You need to use bitwise operations. Note that the dictionary will be fairly limited if you do not allow for characters other than A to Z. You can use a mask to specify which character in the integer you are referring to.

For example, the following are the ranges:

Code:

first  character -> ((integer & (0x1f <<  0)) >>  0) + 'A'
second character -> ((integer & (0x1f <<  5)) >>  5) + 'A'
third  character -> ((integer & (0x1f << 10)) >> 10) + 'A'
fourth character -> ((integer & (0x1f << 15)) >> 15) + 'A'
fifth  character -> ((integer & (0x1f << 20)) >> 20) + 'A' 
sixth  character -> ((integer & (0x1f << 25)) >> 25) + 'A'

I am sure you can notice the relation between the decimal constant and the character offset (think exclusively). Basically, we are just masking out the rest of the integer, moving it down to the 5 least significant bits - then scaling it back into the character range. Please note that you may wish to use some of your 6 spare encoding results to represent other things (such as the end of the string, so stop parsing after this character - for example). I'll leave that as an exercise to you. It may not make much sense if you do not perform checks on the string to be sure it does not contain characters outside of [A-Z]. Having words longer than longer than six characters is trivial - you can implement multiple layers so that you test 6 characters at a time. You could even use the two most significant bits to help with indications like this. For example, setting 0x8000000 could be used to signify whether the string is complete or partial. The constraint is that you have to use length managed buffers instead of null-terminated strings, but that is not difficult - especially if you use those 2 remaining bytes well.

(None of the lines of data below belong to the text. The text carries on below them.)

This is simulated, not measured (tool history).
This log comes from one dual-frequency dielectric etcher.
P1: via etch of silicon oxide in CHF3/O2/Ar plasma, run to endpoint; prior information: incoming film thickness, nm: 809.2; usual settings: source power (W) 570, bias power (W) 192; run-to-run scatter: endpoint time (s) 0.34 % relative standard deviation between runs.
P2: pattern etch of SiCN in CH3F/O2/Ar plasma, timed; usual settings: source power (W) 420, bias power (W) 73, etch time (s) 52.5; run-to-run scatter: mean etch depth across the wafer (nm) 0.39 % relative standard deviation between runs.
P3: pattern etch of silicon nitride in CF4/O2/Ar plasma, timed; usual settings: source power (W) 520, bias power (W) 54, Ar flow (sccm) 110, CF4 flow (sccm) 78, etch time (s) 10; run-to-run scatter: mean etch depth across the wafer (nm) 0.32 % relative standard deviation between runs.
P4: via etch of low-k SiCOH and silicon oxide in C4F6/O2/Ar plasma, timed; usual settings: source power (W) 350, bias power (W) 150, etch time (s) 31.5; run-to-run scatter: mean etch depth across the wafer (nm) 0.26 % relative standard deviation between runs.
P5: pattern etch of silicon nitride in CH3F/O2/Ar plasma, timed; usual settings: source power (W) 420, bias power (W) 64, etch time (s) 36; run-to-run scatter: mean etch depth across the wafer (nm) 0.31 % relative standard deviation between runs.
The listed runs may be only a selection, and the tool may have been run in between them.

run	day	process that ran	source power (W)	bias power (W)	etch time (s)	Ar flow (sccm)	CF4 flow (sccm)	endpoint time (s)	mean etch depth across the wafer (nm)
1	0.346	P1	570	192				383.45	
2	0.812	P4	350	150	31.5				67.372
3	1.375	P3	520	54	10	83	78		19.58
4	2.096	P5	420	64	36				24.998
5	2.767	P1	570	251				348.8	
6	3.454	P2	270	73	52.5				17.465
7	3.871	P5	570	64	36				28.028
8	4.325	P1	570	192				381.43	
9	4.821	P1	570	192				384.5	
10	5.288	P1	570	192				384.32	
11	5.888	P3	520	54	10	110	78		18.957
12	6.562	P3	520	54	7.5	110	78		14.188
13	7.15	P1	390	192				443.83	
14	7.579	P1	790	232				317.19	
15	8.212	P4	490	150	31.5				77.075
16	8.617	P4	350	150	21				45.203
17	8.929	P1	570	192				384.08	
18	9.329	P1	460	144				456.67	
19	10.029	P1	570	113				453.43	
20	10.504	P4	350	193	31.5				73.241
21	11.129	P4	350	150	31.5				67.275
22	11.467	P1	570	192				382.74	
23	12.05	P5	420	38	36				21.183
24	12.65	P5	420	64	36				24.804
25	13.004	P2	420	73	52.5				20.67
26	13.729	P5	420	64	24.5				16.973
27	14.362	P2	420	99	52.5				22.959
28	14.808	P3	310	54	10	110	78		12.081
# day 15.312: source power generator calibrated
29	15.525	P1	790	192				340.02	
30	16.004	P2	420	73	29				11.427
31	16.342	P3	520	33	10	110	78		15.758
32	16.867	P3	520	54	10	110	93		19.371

Anyway, I think that works. I'd check it on paper or something, first. Have fun.

**jerome bettis** · May 28th, 2005

thanks for your help. i finally figured it out and it works pretty well.

Code:

int compress(char *word)  {
    int x = 0;
    for (int i = 0; i < 5; i++)
        x |= ((int) shorten(word[i])) << (i * 6);
    return x;
}

unsigned char shorten(char c)  {
    return (c >= 'A' && c <= 'Z') 
        ? c - 'A' 
        : (c >= 'a' && c <= 'z') 
            ? c - 'a' + 26 
            : 0;
}

so that works. but i've got another problem with this and i can't figure out a quick way to do it. what i'm doing is splitting the words up into chunks of five, and compressing those five characters into one integer using the functions i posted above.

so for each word i have an arbitrary number of integers representing it. originally i was adding these integers together to yield one larger integer that represents the word. but this didn't work because addition is commutitive. so a word like abcdefghij in the document would not be marked as misspelled if fghijabcde is in the dictionary. (abcde = 3, fghij = 7, 3+ 7 = 10 ; 7 + 3 = 10) make sense?

so then i tried subtraction which is not commutitive (3 - 7 != 7 - 3) and this worked much better but a few completely different words coincidentally subtract to the same number (12 - 2 = 10, 15 - 5 = 10). so that doesn't work.

i need either a) a way to take an arbitrary number of integers and get one unique number from them or b) to store the integers in some sort of collection. arrays would be good but i need to know how many elements they have. i could store the size of the arrray in a[0] but the whole point of this is to save space. having one integer hang around just for that reason is kinda self defeating here. and i can't for the life of me get vectors or a class i made to cooperate with this hash table (won't compile). maybe i'm doing something wrong? ...

any ideas?

**mendicant** · May 28th, 2005

If this is for a university level course, you should really be able to figure out how to hash these things yourself and how to resolve hash collisions. You should even be able to figure out how to use the STL in this situation (if it is allowed).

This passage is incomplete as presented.